2011-02-18 Thread Mark Kirkwood

On 19/02/11 11:30, Josh Berkus wrote:

Yeah, the disadvantage is that (like statement timeout) it is a 'bottom
of the cliff' type of protection. The advantage is there are no false
positives...

Yeah, just trying to get a handle on the proposed feature.  I have no
objections; it seems like a harmless limit for most people, and useful
to a few.

No worries and sorry, I should have used the per backend phrase in the 
title to help clarify what was intended.


Cheers

Mark



[HACKERS] WIP - Add ability to constrain backend temporary file space

2011-02-17 Thread Mark Kirkwood
Recently two systems here have suffered severely with excessive 
temporary file creation during query execution. In one case it could 
have been avoided by more stringent qa before application code release, 
whereas the other is an ad-hoc system, and err...yes.

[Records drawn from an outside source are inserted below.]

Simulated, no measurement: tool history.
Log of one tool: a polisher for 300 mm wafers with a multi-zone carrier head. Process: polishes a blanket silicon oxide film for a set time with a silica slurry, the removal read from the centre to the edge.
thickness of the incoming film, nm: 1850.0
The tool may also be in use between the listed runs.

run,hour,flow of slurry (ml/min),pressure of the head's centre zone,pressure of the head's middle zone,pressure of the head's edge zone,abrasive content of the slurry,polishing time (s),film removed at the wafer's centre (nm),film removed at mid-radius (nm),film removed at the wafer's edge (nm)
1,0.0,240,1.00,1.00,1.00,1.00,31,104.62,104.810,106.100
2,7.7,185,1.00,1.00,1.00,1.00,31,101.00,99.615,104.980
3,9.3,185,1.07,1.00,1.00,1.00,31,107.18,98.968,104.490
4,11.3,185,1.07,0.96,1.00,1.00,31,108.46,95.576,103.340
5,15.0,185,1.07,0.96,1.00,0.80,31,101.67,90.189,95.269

In both cases it would have been great to be able to constrain the 
amount of temporary file space a query could use. In theory you can sort 
of do this with the various ulimits, but it seems pretty impractical as 
at that level all files look the same and you'd be just as likely to 
unexpectedly crippled the entire db a few weeks later when a table grows...


I got to wonder how hard this would be to do in Postgres, and attached 
is my (WIP) attempt. It provides a guc (max_temp_files_size) to limit 
the size of all temp files for a backend and amends fd.c cancel 
execution if the total size of temporary files exceeds this.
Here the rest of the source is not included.